Additional Math Pages & Resources

Wednesday, September 15, 2010


Here's a question for you. It involves units, and measuring, and judgement. It's math to me.

Q. How do you determine visibility?

Here's the freeway this morning, as I was driving to work. I'd say it was limited visibility. As I got closer to work, it got worse.
Now it wasn't unsafe to drive or anything, but you certainly couldn't see too far. Since I was driving around with my camera, I went looking for other things that would help me determine the range of visibility. Here's what I saw, quite by accident. A giant spider web. About 5 feet across, I'd say.

Can you see it? My camera had a very hard time focusing and I needed to move around until I got a dark tree right behind the web. Is this better?

It was only visible because the mist (which ruined visibility when driving) was clinging to the web strands and then the sun (trying to peek through the mist) glinted off the moisture.

I now repeat my original question. Q. How do you determine visibility?

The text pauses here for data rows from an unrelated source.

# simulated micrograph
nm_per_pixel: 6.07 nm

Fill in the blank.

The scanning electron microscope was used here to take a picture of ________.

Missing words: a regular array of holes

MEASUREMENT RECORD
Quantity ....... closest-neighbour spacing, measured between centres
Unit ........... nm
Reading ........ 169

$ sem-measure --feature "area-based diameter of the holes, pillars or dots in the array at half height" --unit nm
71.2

Here's what I learned from the Mt Washington Observatory website:

Visibility" is a measure of how far you can see in the atmosphere. 
  • In clear air you can see for long distances, maybe tens of miles. This is "good" or high visibility. 
  • In fog (cloud) you may only be able to see objects a short distance away. This is "poor" or low visibility.
  • For scientific purposes, visibility is recorded more precisely in feet or meters. Our visibility detector (model FD-12P) is calibrated for visibilities from ten meters (33 feet) to 50 km (30 miles). The visibility is measured by a light beam that is projected downward inside one of its slanted "arms". Whenever any cloud is present at the location of the instrument, the tiny cloud droplets deflect some of the projected light up into another arm where a sensitive photodetector is housed. The photodetector generates an electrical voltage that is proportional to the amount of light deflected up the tube. This deflected light is proportional to the density of the cloud (i.e., it indicates the number of cloud droplets per cubic centimeter). This  determines the visibility at the location of the instrument. Our photodetector allows a scientist to know at a glance what the visibility was at any time, day or night.
 Did you notice the limited visibility of the preceding paragraph? Can we use the FD-12P gizmo the observatory folks are using? NO. It measures visibility from 10 m to 50,000 m, it doesn't care about color, and it costs $20,000 - so it is not useful to us.

A. We describe atmospheric visibility by stating a distance in yards or meters. Stating the color of the viewed object is not part of the normal process. Notice how everything so far in the blog post is grey or blue or black?


I think seeing a grey car on a misty morning on a concrete highway is much more seeing like a spiderweb, than it is like seeing the outfit I wore today.